That said, I'm near the end of season 2 of Torchwood, watching it for the first time, and of course now going back and reading all the Eruditorum posts I skipped at the time to avoid spoilers. I have to agree that Torchwood Jack is extremely disappointing. I get the "evolution" they had in mind, but I think it's a bummer of a choice; I think the show would have been something really magic if, say, they'd had Suzie in charge with Jack her loose cannon second in command, and then put him in charge with all his roguish irreverence and unpredictability. All the power and untouchability of Torchwood and it's being run by this irresponsible galoot? Can you imagine how much more fun that would have been?
January 20, 2015 @ 10:09 am
Sherlock is a documentary and the events are depicted in real-time.
Speaking of, I can't wait to see if/how Phil comments on the Caves of Androzani homage in His Last Vow, but I take it from past comments and allusions he's made that the essay on that one's going to be more, ahem, a meditation on certain modern news media figures (or figure) and the relationship that larger media itself has with them with His Last Vow serving as our panopticon.

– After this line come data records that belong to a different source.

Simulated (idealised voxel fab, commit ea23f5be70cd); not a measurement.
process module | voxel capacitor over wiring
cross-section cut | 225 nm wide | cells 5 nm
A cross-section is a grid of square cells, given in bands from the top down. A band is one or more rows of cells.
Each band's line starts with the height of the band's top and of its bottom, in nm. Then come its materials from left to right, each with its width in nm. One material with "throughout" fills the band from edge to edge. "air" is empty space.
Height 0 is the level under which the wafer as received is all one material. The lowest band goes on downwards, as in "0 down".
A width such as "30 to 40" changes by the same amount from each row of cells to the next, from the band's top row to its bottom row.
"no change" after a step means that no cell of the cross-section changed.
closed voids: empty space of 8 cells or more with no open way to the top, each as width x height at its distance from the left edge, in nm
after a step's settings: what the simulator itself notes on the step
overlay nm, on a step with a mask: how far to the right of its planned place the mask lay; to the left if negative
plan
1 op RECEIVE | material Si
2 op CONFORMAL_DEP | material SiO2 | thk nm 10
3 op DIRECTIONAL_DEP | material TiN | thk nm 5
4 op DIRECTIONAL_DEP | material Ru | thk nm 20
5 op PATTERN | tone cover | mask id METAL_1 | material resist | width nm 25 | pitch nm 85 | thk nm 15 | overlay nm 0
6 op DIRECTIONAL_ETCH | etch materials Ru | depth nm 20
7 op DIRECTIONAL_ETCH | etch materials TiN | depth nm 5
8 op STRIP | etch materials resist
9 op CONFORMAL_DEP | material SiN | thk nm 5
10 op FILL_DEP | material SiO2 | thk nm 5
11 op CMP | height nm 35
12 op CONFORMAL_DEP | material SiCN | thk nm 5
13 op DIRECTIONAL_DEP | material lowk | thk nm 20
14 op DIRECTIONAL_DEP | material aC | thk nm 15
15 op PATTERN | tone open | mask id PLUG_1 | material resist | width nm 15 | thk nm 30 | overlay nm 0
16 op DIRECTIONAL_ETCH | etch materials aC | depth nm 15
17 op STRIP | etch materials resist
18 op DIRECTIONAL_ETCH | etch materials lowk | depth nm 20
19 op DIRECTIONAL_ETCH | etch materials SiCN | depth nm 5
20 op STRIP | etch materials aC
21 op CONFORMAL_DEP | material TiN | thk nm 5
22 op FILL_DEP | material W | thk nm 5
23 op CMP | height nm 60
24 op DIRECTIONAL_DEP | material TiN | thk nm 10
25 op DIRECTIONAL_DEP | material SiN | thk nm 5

January 20, 2015 @ 10:57 am
The Sherlock counterpart to Osgood would be killing off one of the two main Empty Hearsers, I think.
January 20, 2015 @ 12:31 pm
Totally agree with the comment about mix of comedy, character and mystery. Altho I'm less sure about the "human motive". Jonathan Small is in the running with Lord Moran as the least well-drawn antagonist that Sherlock faces. His unmasking is very much an afterthought ("Villain brought to justice – tick").
The mysteries aren't real mysteries and the crimes aren't real crimes. A terrorist attack on a parliament building is much more likely to be a disaffected idiot taking potshots than a cunning plan by a foreign power involving a disappearing tube train. A grieving brother is more likely to suffer depression, make fruitless FoI requests or glass a random squaddie in a pub than embark on a convoluted plot involving multiple impersonations. But then Sherlock is not that kind of show.
Another thought that strays across the mind concerns this episode's handling of the military and the Afghan War. Sholto is the archetypal honorable officer. Men died under his command which he obviously feels guilt for. And his situation is similar to Danny Pink's in Dr Who. An honorable man who makes a mistake in war and pays of price for it.
Of course, what both these narratives shy away from is the broader question of why and how and whether wars like those in Afghanistan and Iraq should be fought. Wars become simply stages for personal dramas about "our troops" rather than acts of political violence by groups.
But Sherlock is not that kind of show.
That said, this episode was a lot of fun.
January 20, 2015 @ 2:00 pm
@Adam Riggio – I love the idea of Ingrid Oliver as the Doctor
January 20, 2015 @ 2:03 pm
Altho I'm less sure about the "human motive". Jonathan Small is in the running with Lord Moran as the least well-drawn antagonist that Sherlock faces.
I'm just saying there is ostensibly a reason for the crime that doesn't amount to "let's play a clever crime game, since we're both so clever, eh Sherlock?" I'm not making any claims that the character with the motive is especially well-developed, though of course it would be nice if he were. I don't even really care how realistic the crime is as a response to that motive; I'd just like there to be one that isn't stiflingly self-referential.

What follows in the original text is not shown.